In the wake of Facebook privacy debates it seems that social media has become hot topic number one. Considering that more people ‘facebook’ (vb.) than ‘google’ these days and that the population of the former is exceeded only by China and India, it’s not surprising. Nor is it going to go away.
But how does social media do for us perves? Well you tell me – because you can.
With the internet the revolution already happened, did you miss it? In forums, comments, tweets, the debates can update themselves and probably be set to alert your genital piercing, and linked to a platform on your mobile.
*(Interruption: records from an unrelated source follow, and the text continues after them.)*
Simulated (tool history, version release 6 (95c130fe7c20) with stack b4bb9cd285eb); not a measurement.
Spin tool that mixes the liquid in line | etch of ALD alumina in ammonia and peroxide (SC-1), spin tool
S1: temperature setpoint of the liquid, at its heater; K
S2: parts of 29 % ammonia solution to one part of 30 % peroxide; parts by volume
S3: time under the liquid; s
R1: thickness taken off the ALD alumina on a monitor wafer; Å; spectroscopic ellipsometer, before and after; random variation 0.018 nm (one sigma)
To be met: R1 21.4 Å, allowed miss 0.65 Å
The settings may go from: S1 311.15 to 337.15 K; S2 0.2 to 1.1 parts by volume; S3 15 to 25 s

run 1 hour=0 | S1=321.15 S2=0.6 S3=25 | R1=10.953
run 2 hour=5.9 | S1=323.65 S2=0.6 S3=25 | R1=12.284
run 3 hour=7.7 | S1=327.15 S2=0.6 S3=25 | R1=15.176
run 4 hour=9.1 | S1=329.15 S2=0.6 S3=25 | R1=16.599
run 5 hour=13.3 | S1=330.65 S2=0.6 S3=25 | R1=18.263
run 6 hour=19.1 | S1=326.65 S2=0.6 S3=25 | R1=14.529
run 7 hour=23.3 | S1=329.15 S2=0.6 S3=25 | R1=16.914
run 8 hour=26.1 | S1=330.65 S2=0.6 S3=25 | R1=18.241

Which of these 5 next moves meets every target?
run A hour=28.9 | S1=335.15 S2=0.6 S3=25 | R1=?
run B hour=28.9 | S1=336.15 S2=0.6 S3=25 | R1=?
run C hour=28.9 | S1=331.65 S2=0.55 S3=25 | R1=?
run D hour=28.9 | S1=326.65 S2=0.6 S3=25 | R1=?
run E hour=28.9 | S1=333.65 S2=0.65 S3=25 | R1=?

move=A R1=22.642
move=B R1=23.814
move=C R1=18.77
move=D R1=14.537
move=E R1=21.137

In my circle of fetish adventure it seems that there is a social-network trinity of Informed Consent, Collar Me and Fetlife. Informed Consent or IC is broad and exceptional in its simplistic scope. It’s idiosyncratic features, functionality and forum set it apart and have very definite followers. You can get hacked to pieces or wildly celebrated in a forum, and that’s part of its charm. You will definitely get more of response to a play question than: ‘Have you tried Googling it?’ And yes, there is a lot of old-school BDSM here because these things have come down from the ages.
Collar Me on the other hand is a straightforward personals site with lots of chancers trying it on from both sides. Beware the online money dominatrixes and male ‘web-wankers’ (not an insult, it’s what they do) looking to start play from ‘Hello, my name is…’But despite having its fair dose of proactive predators, I still suspect there are many like me who naively hope to find and date a person first and filter the BDSM discussion in over wine after a light dinner. Your definition of fun will determine your strength of loyalty here.
Fetlife however is more your general fetish Facebook and has even started updates in social network fashion. It feels more stylish and focused on mass-facilitation than setting itself in any firm camp. It has this North American way of embracing the word fetish to mean an alternative-sex umbrella, a catch-all that has the ability to dilute sexuality down to a wannabe model wearing a latex dress. But that’s ok because you can have your own groups and follow the discussions about your predilections. And because it’s USG – user generated content – the site itself avoids liability. Did you read your terms and conditions?
I’m sure as it grows it will get more easily-flung flak as these free services do. But bear in mind this before I leave to check your BDSM and F emails. The site has only been created and is just maintained by facilitators; it only takes one or two members to besmirch a reputation of the website as a whole.
I have faith they will continue to enable my friends and I to communicate our personal preferences. So I will leave the last word Fetlife founder John Baku, who I wrote to asking how much work was involved in setting up his social-networking site. Baku’s answer I feel reveals a passion that defies rash and cynical judgement:
‘Fetlife is a company like no other. We have 3 full-time employees, a couple part time and 60-70 volunteers. Not only does it take up all my time, we work 70+ hours a week easily.’